The song "When Irish Eyes Are Smiling" was written by George Graff, who was German, and was never in Ireland in his life.

The famous Russian composer Aleksandr Borodin was also a respected chemistry professor in St. Petersburg.

In 1992, Sarah Ophelia Colley Cannon, better known to country music fans as singer/comedienne Minnie Pearl, was awarded a National Medal of Arts by President George Bush. In 1994, Minnie became the first woman to be inducted into the Comedy Hall of Fame. She was too frail and sick to attend the ceremony, and so good friend and comedian George Lindsey ("Goober") accepted the award for her. She died in 1996 at age 83.

Bill Haley and the Comets, one of rock and roll's pioneer groups actually began their career's as Bill Haley's Saddle Pals - a country music act.

The voice of Tony the Tiger is Thurl Ravenscroft, who also sang the "Rotten Mr. Grinch" song in the movie, "The Grinch Who Stole Christmas". He was also narrator for Disney's "A Spooky Night in Disney's Haunted Mansion" album. He performed for many Disney attractions including: voice of Fritz the parrot in "The Enchanted Tiki Room, " lead singer in "Grim Grinning Ghosts" in the Haunted Mansion, narrator on Monorail. He was the voice for the Disneyland LP based on the "Pirates of the Caribbean" ride. The flip side of this LP contained a number of sea chanties he sang.

In 1939 Irving Berlin composed a Christmas song but thought so little of it that he never showed it to anybody. He just tossed it into a trunk and didn't see fit to retrieve it until he needed it for a Bing Crosby-Fred Astaire movie, HOLIDAY INN 10 years later.
Bing Crosby was a staunch Catholic and at first refused to sing the song because he felt it tended to commercialize Christmas. He finally agreed, took eighteen minutes to make the recording, and then the "throw-away" song become an all-time hit.
Crosby's version has sold over 40 million copies. All together, this song has appeared in 750 versions, selling 6 million copies of sheet music and 90,000,000 recordings ,just in the United States and Canada.
You might not recognize the song from the movie HOLIDAY INN...or from the composer's name of Irving Berlin. But you're bound to know it because it's on everyone's list of Christmas favorites: WHITE CHRISTMAS.

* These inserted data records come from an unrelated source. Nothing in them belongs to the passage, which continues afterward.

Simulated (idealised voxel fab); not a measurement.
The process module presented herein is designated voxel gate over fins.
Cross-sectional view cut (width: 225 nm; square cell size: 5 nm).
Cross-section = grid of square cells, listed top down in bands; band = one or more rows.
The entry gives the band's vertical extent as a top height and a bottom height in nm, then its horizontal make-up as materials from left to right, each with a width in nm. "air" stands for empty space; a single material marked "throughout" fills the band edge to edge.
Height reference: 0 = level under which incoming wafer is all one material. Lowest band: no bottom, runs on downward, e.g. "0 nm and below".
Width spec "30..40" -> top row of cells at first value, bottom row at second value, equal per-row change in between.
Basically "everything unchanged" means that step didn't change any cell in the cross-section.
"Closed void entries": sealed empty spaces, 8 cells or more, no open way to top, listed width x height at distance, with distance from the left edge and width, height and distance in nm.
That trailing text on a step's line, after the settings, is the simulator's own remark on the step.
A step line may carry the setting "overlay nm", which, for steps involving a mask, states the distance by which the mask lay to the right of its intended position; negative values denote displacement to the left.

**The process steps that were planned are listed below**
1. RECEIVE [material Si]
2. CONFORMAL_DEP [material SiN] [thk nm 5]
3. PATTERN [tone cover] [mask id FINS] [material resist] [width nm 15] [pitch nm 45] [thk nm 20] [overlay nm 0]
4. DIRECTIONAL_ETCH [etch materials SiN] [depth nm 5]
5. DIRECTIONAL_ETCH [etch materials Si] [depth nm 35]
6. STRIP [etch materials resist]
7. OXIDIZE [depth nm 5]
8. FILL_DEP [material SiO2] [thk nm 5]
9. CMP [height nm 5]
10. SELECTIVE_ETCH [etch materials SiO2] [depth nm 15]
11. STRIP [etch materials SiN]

Dark Side of The Moon (a Pink Floyd album) stayed on the top 200 Billboard charts for 741 weeks! That is 14 years.

Brian Setzer, of the Brian Setzer Orchestra, started out in a garage band called Merengue.

"Mr. Mojo Risin" is an anagram for Jim Morrison.

The horse's name in the song Jingle Bells is Bobtail.

No one knows where Mozart is buried.

The Beatles featured two left handed members, Paul, whom everyone saw holding his Hoffner bass left handed, and Ringo, whose left handedness is at least partially to blame for his 'original' drumming style.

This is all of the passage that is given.